The funder: A funder cannot have a legal interest in an arbitration so the law firms, lawyers and barristers who act in the matter are not permitted to provide funding to the parties.
Arbitration funding agreements: Under Hong Kong’s TPF Regime, an arbitration funding agreement must be in writing and the Code requires the funder to take “reasonable steps” to ensure that the funded party is aware that they have the right to take independent legal advice before entering into the agreement. The Code also requires the parties to set out in the funding agreement that the funded party will retain control of the arbitral proceedings and the funder will not seek to influence matters.
Return on the funder’s investment: If the funded party is successful in the arbitration, the funder is permitted to receive a “financial benefit” in return for providing the funding. There is no further guidance on what, exactly, that financial benefit can or ought to be. This gives the parties to the funding agreement contractual autonomy to agree terms which suit the circumstances, making Hong Kong’s TPF Regime flexible and adaptable. For example, the parties could agree that the funder will be paid in cryptocurrency.
Disclosure: The funded party is required by Hong Kong law to disclose the existence of the funding agreement to the arbitration body and to the other parties to the arbitration. The Ordinance also requires the funded party to disclose the funder’s identity and, if the funding agreement terminates prior to the conclusion of the arbitration, the fact that the agreement has come to an end. Other jurisdictions which permit third party funding in arbitration do not require such disclosure and, given the tactical implications of disclosing that funding has been secured (or withdrawn), this aspect of Hong Kong’s TPF Regime is noteworthy.
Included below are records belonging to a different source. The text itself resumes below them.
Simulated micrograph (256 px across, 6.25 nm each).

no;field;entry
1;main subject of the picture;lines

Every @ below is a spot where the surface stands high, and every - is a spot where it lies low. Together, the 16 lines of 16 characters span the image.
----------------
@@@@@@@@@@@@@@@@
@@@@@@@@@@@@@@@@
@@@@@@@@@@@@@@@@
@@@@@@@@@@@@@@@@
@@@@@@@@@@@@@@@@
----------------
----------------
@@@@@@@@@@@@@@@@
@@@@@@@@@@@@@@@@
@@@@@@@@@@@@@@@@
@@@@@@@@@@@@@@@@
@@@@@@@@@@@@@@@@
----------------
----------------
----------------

Hong Kong’s ‘outcome-related fee structures’ regime
An outcome-related fee structures (ORFS) is an agreement between a lawyer and their client under which the lawyer agrees to fund the costs of the dispute in exchange for a share of the sums awarded to the client by the arbitral panel. Hong Kong’s ORFS Regime is set out in Part 10B of the Ordinance and accompanying rules: the Arbitration (Outcome Related Fee Structures for Arbitration) Rules (Cap. 609D) (ORFS Rules). Hong Kong’s ORFS Regime has been operational since December 2022 and, like the TPF Regime, disapplies the prohibition against champerty and maintenance in limited circumstances.
Under Hong Kong law, an ORFS can be a:
- conditional fee agreement (i.e. the lawyer is paid a fee for their work on the arbitration in the event that the client is successful);
- damages-based agreement (e.g. the lawyer is paid a percentage of any sums paid to the client by the opposing party); or
- hybrid damages-based agreement (i.e. the lawyer is paid fees for the work carried out on the arbitration as the matter progresses (which can be a discounted fee rate) plus a damages-based fee).
The ORFS Regime, which operates in a similar fashion to the TPF Regime, permits ORFS for arbitration matters if the fee structure meets certain general conditions set out in the Ordinance (for example, ORFS are not permitted where the client is seeking damages for personal injuries) and the further conditions and safeguards set out in the ORFS Rules (e.g. the ORFS agreement must be in writing and the lawyer must inform the client of their right to seek independent legal advice on its terms).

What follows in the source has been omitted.